For the reasons discussed above, no single statistical formula can be used exclusively to determine the size of an acceptable sampling program if both objectives are to be met. The use of a rigorous survey sampling methodology serves both principal objectives. For non-compliance estimation purposes, the need for such statistical rigor is necessary for an accurate measure of the proportion of retail stations selling non-compliant ULSD highway diesel fuel. Another benefit from the use of such methodology is that it makes the most efficient use of limited resources by distributing sampling in a way that no regulated party can be confident that it will not be sampled and tested.

When a violation occurs, today's rule allows branded refiners that participate in the consortium to establish a defense for themselves, and also establish a defense for distributors and retailers that operate under the branded refiners' trade or brand name under new provisions in § 80.613(e). Unbranded refiners and distributors that do not operate under the trade or brand name of a refiner, as well as distributors that operate under a refiner's trade or brand name but the refiner has elected to not participate in the consortium, also may use these new defense provisions by independently participating in the consortium. In certain situations, a distributor's operations may be partially under the brand name of a participating refiner and partially under the brand name of a non-participating refiner or partially not under the brand name of a refiner. Such distributors, if they seek to use the alternative defense discussed here, must participate independently in the consortium to meet their defense requirements under § 80.613(e) for their operations that are under the brand name of a non-participating refiner, or operations not under the brand name of a refiner.

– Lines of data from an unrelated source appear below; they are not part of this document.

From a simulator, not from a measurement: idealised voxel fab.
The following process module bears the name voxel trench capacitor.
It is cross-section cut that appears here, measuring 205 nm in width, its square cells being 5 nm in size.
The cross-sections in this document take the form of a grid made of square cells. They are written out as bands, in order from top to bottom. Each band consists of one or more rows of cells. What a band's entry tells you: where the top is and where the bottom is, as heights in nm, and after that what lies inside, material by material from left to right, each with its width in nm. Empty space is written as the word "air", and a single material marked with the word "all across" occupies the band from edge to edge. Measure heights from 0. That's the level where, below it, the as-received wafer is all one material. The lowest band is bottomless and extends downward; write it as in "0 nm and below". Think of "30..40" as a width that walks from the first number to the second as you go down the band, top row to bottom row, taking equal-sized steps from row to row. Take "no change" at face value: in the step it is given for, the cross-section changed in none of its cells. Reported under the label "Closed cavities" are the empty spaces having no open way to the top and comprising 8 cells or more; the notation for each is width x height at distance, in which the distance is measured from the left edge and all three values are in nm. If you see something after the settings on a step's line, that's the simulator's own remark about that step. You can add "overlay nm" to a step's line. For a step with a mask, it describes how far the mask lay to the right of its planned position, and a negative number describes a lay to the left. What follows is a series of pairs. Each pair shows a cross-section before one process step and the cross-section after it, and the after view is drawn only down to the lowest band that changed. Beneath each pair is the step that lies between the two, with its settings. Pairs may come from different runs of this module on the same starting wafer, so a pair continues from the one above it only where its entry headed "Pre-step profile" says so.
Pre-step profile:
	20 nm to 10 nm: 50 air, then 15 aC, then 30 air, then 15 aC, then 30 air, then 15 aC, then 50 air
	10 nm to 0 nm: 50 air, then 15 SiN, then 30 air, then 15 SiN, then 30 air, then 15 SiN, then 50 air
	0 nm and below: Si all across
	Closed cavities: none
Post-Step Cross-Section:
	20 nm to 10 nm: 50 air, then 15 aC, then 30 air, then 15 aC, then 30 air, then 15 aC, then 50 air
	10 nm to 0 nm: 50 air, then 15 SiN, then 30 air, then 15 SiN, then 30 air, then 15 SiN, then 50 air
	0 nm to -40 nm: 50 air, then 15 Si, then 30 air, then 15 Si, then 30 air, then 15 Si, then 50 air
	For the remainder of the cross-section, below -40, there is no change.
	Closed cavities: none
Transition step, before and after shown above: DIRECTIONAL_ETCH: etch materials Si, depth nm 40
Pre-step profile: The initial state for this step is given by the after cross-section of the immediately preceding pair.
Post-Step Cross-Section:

Where the survey association finds a sample of ULSD highway diesel fuel that exceeds the downstream sulfur standard, participants in the consortium have different requirements for establishing their defense under § 80.613(e), depending on the amount of the exceedance. For exceedances of up to 2 ppm over the downstream standard, consortium participants will be deemed to have met all of their defense requirements under § 80.613(e) provided they demonstrate to EPA that diesel fuel last supplied to the retail station contained no more than 15 ppm sulfur prior to subtracting the 2 ppm adjustment factor when dispensed at the supplying terminal, and take several actions, described in further detail below, to stop distribution of the violating fuel, to determine why the violation occurred, and to provide a report to EPA explaining how such violations will be avoided in the future. However, for exceedances of more than 2 ppm over the downstream standard, consortium participants must also meet additional defense requirements as described in further detail below.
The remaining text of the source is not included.